This question is related to LLVM/clang. I already know how to compile opencl-kernel-file.cl using the OpenCL API (clBuildProgram() and clGetProgramBuildInfo()).
My question is:
How to compile opencl-kernel-file(.cl) to LLVM IR with OpenCL 1.2 or higher?
In the other words, How to compile opencl-kernel-file(.cl) to LLVM IR without libclc?
I have tried various methods to generate LLVM-IR from an OpenCL kernel.
I first followed the clang user manual.(https://clang.llvm.org/docs/UsersManual.html#opencl-features) but it did not run.
Secondly, I found a way to use libclc:
clang++ -emit-llvm -c -target -nvptx64-nvidial-nvcl -Dcl_clang_storage_class_specifiers -include /usr/local/include/clc/clc.h -fpack-struct=64 -o "$@".bc "$@" <br>
llvm-link "$@".bc /usr/local/lib/clc/nvptx64--nvidiacl.bc -o "$@".linked.bc <br>
llc -mcpu=sm_52 -march=nvptx64 "$@".linked.bc -o "$@".nvptx.s
This method worked fine, but since libclc was built on top of the OpenCL 1.1 specification, it couldn't be used with OpenCL 1.2 or later code such as code using printf.

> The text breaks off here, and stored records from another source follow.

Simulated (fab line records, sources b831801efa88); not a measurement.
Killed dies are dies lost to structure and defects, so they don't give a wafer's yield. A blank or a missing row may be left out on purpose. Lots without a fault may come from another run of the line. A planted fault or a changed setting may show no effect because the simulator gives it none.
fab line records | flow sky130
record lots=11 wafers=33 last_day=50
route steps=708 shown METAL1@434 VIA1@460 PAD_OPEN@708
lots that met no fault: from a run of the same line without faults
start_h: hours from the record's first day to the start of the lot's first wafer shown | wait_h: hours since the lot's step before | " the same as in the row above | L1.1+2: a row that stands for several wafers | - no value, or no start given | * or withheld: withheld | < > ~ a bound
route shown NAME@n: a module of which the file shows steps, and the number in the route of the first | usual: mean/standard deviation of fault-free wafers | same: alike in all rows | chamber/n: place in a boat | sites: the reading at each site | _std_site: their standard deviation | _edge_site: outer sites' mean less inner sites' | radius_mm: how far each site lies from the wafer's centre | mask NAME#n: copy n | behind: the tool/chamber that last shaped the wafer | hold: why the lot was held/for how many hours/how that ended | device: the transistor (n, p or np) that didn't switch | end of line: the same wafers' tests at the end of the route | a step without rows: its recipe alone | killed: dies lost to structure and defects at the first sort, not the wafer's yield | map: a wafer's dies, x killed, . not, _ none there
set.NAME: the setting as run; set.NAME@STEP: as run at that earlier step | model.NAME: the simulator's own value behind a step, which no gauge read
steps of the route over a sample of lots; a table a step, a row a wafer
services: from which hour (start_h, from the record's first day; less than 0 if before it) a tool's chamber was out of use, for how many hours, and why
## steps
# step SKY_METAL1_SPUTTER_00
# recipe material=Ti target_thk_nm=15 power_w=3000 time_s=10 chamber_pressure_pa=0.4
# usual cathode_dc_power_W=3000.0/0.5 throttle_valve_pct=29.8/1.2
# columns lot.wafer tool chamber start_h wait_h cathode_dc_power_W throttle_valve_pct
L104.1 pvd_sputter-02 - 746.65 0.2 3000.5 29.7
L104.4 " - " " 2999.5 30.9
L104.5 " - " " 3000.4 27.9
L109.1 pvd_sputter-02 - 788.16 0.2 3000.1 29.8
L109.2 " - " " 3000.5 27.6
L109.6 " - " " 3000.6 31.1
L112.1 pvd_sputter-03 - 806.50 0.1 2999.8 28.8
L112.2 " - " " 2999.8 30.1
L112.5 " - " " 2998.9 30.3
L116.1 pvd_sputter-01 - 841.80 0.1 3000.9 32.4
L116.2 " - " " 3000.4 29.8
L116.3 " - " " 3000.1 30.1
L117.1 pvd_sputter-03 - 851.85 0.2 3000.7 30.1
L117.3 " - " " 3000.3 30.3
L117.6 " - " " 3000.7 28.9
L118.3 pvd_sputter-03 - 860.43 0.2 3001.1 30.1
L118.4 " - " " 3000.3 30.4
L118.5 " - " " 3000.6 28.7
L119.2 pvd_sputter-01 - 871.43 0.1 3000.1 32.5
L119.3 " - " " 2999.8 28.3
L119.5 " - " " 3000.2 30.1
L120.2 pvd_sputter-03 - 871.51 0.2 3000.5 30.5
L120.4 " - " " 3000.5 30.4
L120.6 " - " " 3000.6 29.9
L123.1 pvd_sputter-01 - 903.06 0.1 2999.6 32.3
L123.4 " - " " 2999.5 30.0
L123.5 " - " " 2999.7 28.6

And this method uses libclc, which implements OpenCL built-in functions in the shape of new function. You can observe that in the assembly (ptx) of result OpenCL binary, it goes straight to the function call instead of converting it to an inline assembly. I am concerned that this will affect GPU performance.
So I am looking for a way to replace compilation using libclc. As a last resort, I'm considering using libclc with the NVPTX backend and AMDGPU backend of LLVM. But if there is already another way, I want to use it. (I expect that the OpenCL front-end I have not found yet exists in clang)
My program's scenarios are:
- There is opencl kernel source file(.cl)
- Compile the file to LLVM IR
- IR-Level process to the IR
- Compile(using llc) the IR to Binary
- with each gpu targets(nvptx, amdgcn..)
- Using the binary, Run host(.c or .cpp with lib OpenCL) with clCreateProgramWithBinary()
Now, When I compile kernel source file to LLVM IR, I have to include header of libclc(-include option in first one of above command) for compiling built-in functions. And I have to link libclc libraries before compile IR to binary
My environments are below:
- GTX960
- NVIDIA's Binary appears in nvptx format
- I'm using sm_52 nvptx for my gpu.
- NVIDIA's Binary appears in nvptx format
- Ubuntu Linux 16.04 LTS
- LLVM/Clang 5.0.0
- If there is another way, I am willing to change the LLVM version.
Thanks in advice!